Summarising (and elaborating on) some points from a discussion Michael and I 
had after my seminar yesterday.

Michael was of the opinion that everything would be much easier for me if I 
would just use STeX.

I had certain reservations. If the aim was strictly for me to write math papers 
where the semantic content[*] was machine-readable, then indeed STeX would be 
better for this than the openmathcd package I've been working on, but that's 
not the main use-case for me at the moment. Also, many of the problems I talked 
about have to do with mathematical structures that in formalised logic would be 
part of a well-formed formula but in traditional publication is written out in 
words, often spanning several sentences — it's not clear to me that STeX helps 
with that (but I could be convinced otherwise).

Rather, I see OM primarily as a tool for letting computers speak math. There is 
a population of people who write programs for carrying out some advanced 
calculation, because it's simply too massive to do by hand. If the result is 
just a list of numbers then exporting the result is straightforward, but if the 
result of the calculation is rather some formula then things get messier. I've 
written such programs encoding their results as Maple input, as Mathematica 
input, as LaTeX, as XHTML, and probably other things still — it's quirky, 
fragile, and not at all pretty. A great thing about OM is that it provides 
exactly the level of detail these people need for their primary output: only 
the semantics, none of that messy prettyprinting or presentation.

A further selling point for us would be Open Research Data — increasingly it's 
not sufficient to just publish a paper, you must also make your research data 
available. If your research data consist of big symbolic expressions, then how 
can you make sure people will be able to parse them? You use OpenMath!

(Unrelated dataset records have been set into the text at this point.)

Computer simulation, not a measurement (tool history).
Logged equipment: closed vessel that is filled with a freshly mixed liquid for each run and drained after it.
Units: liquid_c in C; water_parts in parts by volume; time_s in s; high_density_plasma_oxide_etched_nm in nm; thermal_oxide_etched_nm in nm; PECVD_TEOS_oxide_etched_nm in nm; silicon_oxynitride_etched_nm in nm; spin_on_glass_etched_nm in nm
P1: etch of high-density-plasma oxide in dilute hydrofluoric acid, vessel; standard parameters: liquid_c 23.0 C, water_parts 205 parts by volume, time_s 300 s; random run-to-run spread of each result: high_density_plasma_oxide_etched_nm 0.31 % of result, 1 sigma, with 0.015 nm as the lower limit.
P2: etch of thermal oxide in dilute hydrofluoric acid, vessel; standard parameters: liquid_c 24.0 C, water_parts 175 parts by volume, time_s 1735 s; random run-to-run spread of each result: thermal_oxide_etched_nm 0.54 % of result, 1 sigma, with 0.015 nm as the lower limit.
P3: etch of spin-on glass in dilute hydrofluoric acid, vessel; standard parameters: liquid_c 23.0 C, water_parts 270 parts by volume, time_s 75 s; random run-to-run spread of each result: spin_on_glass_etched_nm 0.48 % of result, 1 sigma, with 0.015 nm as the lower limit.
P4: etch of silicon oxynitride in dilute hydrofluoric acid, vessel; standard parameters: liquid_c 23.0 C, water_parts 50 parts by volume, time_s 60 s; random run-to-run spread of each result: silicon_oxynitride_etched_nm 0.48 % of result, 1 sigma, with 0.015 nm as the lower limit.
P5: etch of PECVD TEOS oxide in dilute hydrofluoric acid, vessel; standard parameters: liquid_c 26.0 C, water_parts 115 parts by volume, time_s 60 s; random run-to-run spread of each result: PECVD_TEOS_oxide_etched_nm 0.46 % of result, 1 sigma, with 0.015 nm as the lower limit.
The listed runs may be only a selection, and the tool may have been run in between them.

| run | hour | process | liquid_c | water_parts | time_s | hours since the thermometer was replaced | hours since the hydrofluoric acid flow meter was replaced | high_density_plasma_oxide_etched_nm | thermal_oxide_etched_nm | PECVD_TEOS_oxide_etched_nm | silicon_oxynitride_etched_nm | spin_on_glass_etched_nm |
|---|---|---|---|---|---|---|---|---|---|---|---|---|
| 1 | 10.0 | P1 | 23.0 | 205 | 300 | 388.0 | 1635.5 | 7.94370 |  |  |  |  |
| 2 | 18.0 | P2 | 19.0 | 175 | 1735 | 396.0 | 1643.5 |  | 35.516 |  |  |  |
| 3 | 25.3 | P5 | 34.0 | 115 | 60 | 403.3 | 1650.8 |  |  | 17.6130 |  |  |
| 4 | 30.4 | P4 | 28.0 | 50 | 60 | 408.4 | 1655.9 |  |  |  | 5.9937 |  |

One stumbling point is finding all the symbols you need. Michael claimed 
writing new content dictionaries is easy in STeX, and that he himself has 
written hundreds. But if they don't show up in the big list on 
www.openmath.org, then how is anyone outside the Kohlhase academic lineage to 
know?

Another stumbling block is notation. It's nice that your program outputs 
results that are future-proof and unambiguously machine-readable, but you 
probably would like to read them yourself as well. That means you need to 
generate a presentation, and you may want to control the notation used in that. 
How does one do that? Last time I looked into the matter, there wasn't much of 
a system (apart from the collection of XSLTs on www.openmath.org that generate 
MathML from OMOBJs in our CDs, and it's not clear to me if that is meant to be 
adaptable).

Michael claims there are not one system, but two: an STeX one, and an MMT one. 
He expresses regret that there is no common standard (but he only has so many 
hours in a day).

From my perspective, it is news that there even IS some system — presuming that 
it is generic and comprehensible — and I consider standardisation to be a minor 
issue (that may well solve itself, by some system emerging as a de facto 
standard). I would LOVE to see a talk on how it works and how one uses it to 
this end: given an OMOBJ and some source of notation specifications, generate a 
presentation of that OMOBJ in some *ML or LaTeX.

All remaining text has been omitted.